If the Librem 5 is successful, I foresee other phone makers starting offering Linux as one of the OS options on a few select models when ordering them online. They will be cautious and hedge their bets on mobile Linux, so they can fall back on their Android sales if the Linux option fails. They will probably go with either Sailfish OS or Phosh, as the best available option. I think that Purism can facilitate this in two ways:
- Get Phosh adopted as an official GNOME project and every major distro to package it, so it is no longer perceived as being controlled exclusively by Purism.
- Offer to provide commercial support for Linux/Phosh like Canonical offered support for laptop makers selling Ubuntu preinstalled, because many phone makers won’t use an OS if they don’t think it is properly supported.

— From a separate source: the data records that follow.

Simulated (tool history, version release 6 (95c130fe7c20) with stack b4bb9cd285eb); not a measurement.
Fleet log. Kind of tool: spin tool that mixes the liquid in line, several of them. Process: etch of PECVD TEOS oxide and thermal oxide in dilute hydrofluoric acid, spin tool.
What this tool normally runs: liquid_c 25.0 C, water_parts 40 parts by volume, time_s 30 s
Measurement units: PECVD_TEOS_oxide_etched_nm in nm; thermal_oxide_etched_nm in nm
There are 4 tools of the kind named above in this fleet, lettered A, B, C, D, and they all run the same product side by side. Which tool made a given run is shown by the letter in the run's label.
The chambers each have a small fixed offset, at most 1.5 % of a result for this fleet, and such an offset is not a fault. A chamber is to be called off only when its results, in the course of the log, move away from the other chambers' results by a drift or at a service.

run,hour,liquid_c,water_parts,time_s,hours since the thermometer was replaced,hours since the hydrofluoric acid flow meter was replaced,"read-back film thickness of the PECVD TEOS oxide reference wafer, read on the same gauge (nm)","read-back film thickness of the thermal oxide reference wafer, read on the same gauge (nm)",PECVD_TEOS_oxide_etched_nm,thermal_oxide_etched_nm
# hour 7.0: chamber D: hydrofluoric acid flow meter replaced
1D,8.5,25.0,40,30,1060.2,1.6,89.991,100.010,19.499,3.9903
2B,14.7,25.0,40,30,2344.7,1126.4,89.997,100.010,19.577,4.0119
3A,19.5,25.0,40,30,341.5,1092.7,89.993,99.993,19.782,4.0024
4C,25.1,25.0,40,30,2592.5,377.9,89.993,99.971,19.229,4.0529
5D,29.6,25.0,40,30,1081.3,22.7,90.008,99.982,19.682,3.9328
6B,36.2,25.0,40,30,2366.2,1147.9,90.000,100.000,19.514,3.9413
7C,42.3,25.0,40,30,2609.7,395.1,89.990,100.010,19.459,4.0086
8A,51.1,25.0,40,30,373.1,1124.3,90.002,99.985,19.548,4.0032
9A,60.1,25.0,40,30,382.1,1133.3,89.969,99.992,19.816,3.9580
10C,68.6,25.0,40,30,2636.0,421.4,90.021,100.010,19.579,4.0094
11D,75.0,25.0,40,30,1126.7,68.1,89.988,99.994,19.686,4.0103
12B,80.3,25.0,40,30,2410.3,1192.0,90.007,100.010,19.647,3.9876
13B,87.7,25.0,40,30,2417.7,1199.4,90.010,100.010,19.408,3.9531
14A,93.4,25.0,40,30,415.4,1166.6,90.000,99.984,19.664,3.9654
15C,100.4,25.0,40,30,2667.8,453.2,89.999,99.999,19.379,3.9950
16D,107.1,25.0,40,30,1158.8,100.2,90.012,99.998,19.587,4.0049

Once Linux is offered as an option for phone buyers, we need customer demand to demonstrate to the phone makers that there is demand for the Linux option and people will pay for it. Although we probably won’t care for that first phone with a Linux option which is offered by a company like Sony, OnePlus or Fairphone, we need it to sell well.
It will be an extra cost to support two OSes, and phone makers won’t continue offering mobile Linux as one of the options if they see others failing at it. That is why is is so important that Phosh be ready in a couple years time when a phone maker like Sony or OnePlus takes a chance on offering it, because if that first phone maker fails at mobile Linux, it will scare the others from trying Linux as an option.